Wednesday, December 17, 2008

Ohhh yeaahhh!

Weeks ago, I spent gads of money that I really didn't have on a Nintendo Wii. Certainly, as a single man who loves his toys, I do not regret this purchase, but since I had very little money after buying it, purchasing games it play on it was difficult. Once my arms started to cramp up from all the Wii Sports, I decided to figure out how to hook the thing up to he internets, because I had heard you could download "classic" games and play them as new. I used the quotes there because, to me, "classic" refers to things that are really old, like mummies or Clint Eastwood. It shoudn't refer to anything that came about in my lifetime.

My first downloads were slightly underwhelming. Back in the day, I thought Balloon Fight and Super-Contra were the height of entertainment (remember, there was no internet porn!) Now, they were kind of childish. I don't know what i was expecting from twenty-year old video games, but I guess the years had colored my memory. Urged by a friend to download Super Mario Bros. ("You have to get that one! It was THE game!"), I remembered why I actively hated most games as a child. I was a rather impatient little shit, and if I could not succeed at the thing instantly, I was likely to throw some kind of tantrum. I have learned that, while my tantrums are not as pronounced, the attitude is the same twenty years later.

Then I found it. In the list of Wii downloads, one of my all-time favorites: Earthworm Jim. A game I spent hours on. A game I could play. A game I actually enjoyed. And it was just as I remembered, maybe because it was only 14 years ago instead of twenty. And I was in college. And I was more mature, less likely to destroy things if I lost. And I was still good at it. Of course, I don't know how I ever got along in the game without Google, but, still...
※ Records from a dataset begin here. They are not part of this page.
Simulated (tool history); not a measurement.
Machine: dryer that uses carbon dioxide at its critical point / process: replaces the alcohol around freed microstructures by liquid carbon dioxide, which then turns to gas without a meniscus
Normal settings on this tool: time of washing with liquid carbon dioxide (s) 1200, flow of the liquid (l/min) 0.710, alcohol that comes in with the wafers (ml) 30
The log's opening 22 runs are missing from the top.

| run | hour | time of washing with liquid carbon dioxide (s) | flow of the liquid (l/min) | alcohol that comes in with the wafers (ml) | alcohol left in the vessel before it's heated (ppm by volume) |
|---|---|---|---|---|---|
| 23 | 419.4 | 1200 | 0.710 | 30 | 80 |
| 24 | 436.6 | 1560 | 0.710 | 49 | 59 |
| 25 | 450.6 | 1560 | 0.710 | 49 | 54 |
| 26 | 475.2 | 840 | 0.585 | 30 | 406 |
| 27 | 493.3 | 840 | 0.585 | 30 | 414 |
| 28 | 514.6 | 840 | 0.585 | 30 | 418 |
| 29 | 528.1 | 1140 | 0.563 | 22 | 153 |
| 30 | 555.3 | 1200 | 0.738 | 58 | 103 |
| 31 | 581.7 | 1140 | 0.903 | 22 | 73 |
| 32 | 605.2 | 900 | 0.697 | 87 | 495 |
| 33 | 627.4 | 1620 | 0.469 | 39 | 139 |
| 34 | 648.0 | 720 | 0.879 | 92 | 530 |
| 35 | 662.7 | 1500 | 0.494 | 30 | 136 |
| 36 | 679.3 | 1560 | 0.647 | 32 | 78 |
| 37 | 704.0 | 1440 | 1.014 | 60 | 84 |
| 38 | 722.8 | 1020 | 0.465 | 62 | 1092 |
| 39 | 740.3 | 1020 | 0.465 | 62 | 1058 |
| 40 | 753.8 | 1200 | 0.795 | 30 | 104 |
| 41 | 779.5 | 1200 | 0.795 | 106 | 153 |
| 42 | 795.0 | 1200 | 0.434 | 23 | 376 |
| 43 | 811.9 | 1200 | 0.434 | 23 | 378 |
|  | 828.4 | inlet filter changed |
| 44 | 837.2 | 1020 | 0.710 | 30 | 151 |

** Actually, I think it's a whole other blog post on how the little secrets in all these games got all over the country, even the world, without people being able to just type "Earthworm Jim cheats" into a search engine. I know there were magazines and stuff, but I never had one, and I never knew anyone who did, but someone I knew knew someone and word got around somehow. isn't that kinda cool when you think about it? **

And while Jim has helped me feel better about my Wii purchase, it still leaves me pondering why I had to go out and spend all this money on the latest technology when I primarily use it to play games that are over a decade old. I could have probably went on eBay and bought a Sega for fifty bucks. For that matter, I'm 32, so why do I need to play games in the first place? Shouldn't I be, y'know, doing something with my life?

I've heard people say that, because my generation is the first one in awhile that didn't grow up with a major war or depression to screw up our childhood, that we're the entitled generation, that we feel it's okay to play games and sports and read comics and watch cartoons and do numerous other things that responsible adults need not do anymore. And because modern technology (that our generation has developed probably to fulfill these childish needs) makes it so simple to do, that we are probably more screwed up emotionally than we would be if we had a war.

In Thunder Road (possibly my favorite song), Bruce Springsteen wrote, "So you're scared and you're thinking that maybe we ain't that young anymore," the real joke being that Bruce was only 24 when he wrote that. On Storytellers, he quantified the line by saying, "The Vietnam War has just ended. Nobody was that young anymore." Unfortunately, I'm a generation removed from Springsteen. Fortunately, I am that young anymore. My generation didn't have to grow up, and so we didn't. And I'm wondering if we ever will.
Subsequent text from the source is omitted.